Alternative Democratic Reform Party - Ideology

Ideology

The party was founded as a single-issue party, to introduce equality between private and public sector pensions. The focus on pension reform allowed it to make it the core campaign issue of all five elections in the first ten years of its formation. By 1998, the party had forced the government to accede almost all of its demands. However, this success has not thwarted the ADR, and it has diversified its programme to cover all aspects of public policy.

The party is a supporter of economic liberalism, having positioned itself to fill a void left by the Democratic Party. The party is critical of public sector waste and the 'elitist' nature of public spending projects. The ADR is socially conservative. It is opposed to euthanasia and assisted suicide. The party places great importance on promoting the Luxembourgish language, and its electoral success in the 1999 election pushed the CSV-DP government to make knowledge of it a criterion for naturalisation. It is opposed to multiple citizenship.
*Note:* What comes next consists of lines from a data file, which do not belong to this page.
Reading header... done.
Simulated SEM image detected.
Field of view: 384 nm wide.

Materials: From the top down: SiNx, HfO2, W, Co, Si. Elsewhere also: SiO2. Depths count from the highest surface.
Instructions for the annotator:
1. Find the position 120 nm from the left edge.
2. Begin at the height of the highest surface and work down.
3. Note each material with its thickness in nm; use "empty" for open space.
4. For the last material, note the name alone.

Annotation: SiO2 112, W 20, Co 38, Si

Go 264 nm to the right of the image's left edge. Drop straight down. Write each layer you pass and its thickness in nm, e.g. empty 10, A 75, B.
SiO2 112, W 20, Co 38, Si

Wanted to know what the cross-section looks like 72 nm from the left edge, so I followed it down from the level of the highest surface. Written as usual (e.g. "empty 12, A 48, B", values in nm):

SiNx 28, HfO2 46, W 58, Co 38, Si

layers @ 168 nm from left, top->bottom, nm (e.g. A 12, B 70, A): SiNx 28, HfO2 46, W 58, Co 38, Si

The party is marked out from the other parties by being Eurosceptic, sharing this position with only the far left, and being the country's most sovereigntist party. The leadership had supported the proposed European Constitution, endorsing it in the 2004 European election, before changing its position in the spring of 2005 under pressure from party members. In its criticism of the EU, the party puts emphasis on the democratic deficit and transparency. However, in heavily pro-European Luxembourg, the ADR has always fared worse in European elections than on national elections, which are held on the same day.